So I guess we could try to apply workaround to virtio on guest side,
aligning and limiting max buffer size to 2Mb, it should work for 'old'
machine types as well.
>
> Paolo
>
> > ---
> > Based on PCI tree as it has patches that add
> > 2.5 machine type.
> > ---
> > hw/i386/pc.c | 8 +++++---
> > hw/i386/pc_piix.c | 12 ++++++++++--
> > hw/i386/pc_q35.c | 12 ++++++++++--
> > include/hw/i386/pc.h | 5 ++---
> > 4 files changed, 27 insertions(+), 10 deletions(-)
> >
> > diff --git a/hw/i386/pc.c b/hw/i386/pc.c
> > index b5107f7..ddb6710 100644
> > --- a/hw/i386/pc.c
> > +++ b/hw/i386/pc.c
> > @@ -1645,8 +1645,9 @@ static void pc_dimm_plug(HotplugHandler *hotplug_dev,
> > MemoryRegion *mr = ddc->get_memory_region(dimm);
> > uint64_t align = TARGET_PAGE_SIZE;
> >
> > - if (memory_region_get_alignment(mr) && pcms->enforce_aligned_dimm) {
> > - align = memory_region_get_alignment(mr);
> > + if (pcms->enforce_aligned_dimm) {
> > + align = MAX(memory_region_get_alignment(mr),
> > + pcms->enforce_aligned_dimm);
> > }
> >
> > if (!pcms->acpi_dev) {
> > @@ -1936,7 +1937,8 @@ static void pc_machine_initfn(Object *obj)

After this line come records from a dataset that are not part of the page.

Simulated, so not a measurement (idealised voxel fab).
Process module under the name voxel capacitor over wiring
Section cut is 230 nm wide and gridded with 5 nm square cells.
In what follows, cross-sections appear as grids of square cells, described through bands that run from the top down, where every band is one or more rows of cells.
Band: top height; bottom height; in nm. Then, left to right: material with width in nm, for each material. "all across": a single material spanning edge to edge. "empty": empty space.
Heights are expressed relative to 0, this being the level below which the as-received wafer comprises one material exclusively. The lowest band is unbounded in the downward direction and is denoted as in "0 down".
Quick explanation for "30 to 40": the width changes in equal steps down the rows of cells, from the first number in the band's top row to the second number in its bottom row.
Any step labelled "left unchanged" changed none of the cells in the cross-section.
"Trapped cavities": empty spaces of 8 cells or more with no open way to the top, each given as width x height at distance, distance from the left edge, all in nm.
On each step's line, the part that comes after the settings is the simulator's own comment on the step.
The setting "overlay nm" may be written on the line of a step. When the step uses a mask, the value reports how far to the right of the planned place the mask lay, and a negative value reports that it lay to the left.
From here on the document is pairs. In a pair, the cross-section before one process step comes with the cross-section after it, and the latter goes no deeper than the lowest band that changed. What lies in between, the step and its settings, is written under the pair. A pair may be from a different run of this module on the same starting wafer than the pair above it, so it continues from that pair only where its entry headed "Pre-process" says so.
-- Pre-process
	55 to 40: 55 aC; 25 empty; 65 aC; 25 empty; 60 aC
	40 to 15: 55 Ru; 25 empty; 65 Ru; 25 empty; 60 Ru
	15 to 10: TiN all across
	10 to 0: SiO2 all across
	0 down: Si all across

> > "Enable vmport (pc & q35)",
> > &error_abort);
> >
> > - pcms->enforce_aligned_dimm = true;
> > + /* align DIMM starting address/size by 128Mb */
> > + pcms->enforce_aligned_dimm = 1ULL << 27;
> > object_property_add_bool(obj, PC_MACHINE_ENFORCE_ALIGNED_DIMM,
> > pc_machine_get_aligned_dimm,
> > NULL, &error_abort);
> > diff --git a/hw/i386/pc_piix.c b/hw/i386/pc_piix.c
> > index caa4edc..7671905 100644
> > --- a/hw/i386/pc_piix.c
> > +++ b/hw/i386/pc_piix.c
> > @@ -301,9 +301,17 @@ static void pc_init1(MachineState *machine,
> > }
> > }
> >
> > +static void pc_compat_2_4(MachineState *machine)
> > +{
> > + PCMachineState *pcms = PC_MACHINE(machine);
> > +
> > + pcms->enforce_aligned_dimm = TARGET_PAGE_SIZE;
> > +}
> > +
> > static void pc_compat_2_3(MachineState *machine)
> > {
> > PCMachineState *pcms = PC_MACHINE(machine);
> > + pc_compat_2_4(machine);
> > savevm_skip_section_footers();
> > if (kvm_enabled()) {
> > pcms->smm = ON_OFF_AUTO_OFF;
> > @@ -326,7 +334,7 @@ static void pc_compat_2_1(MachineState *machine)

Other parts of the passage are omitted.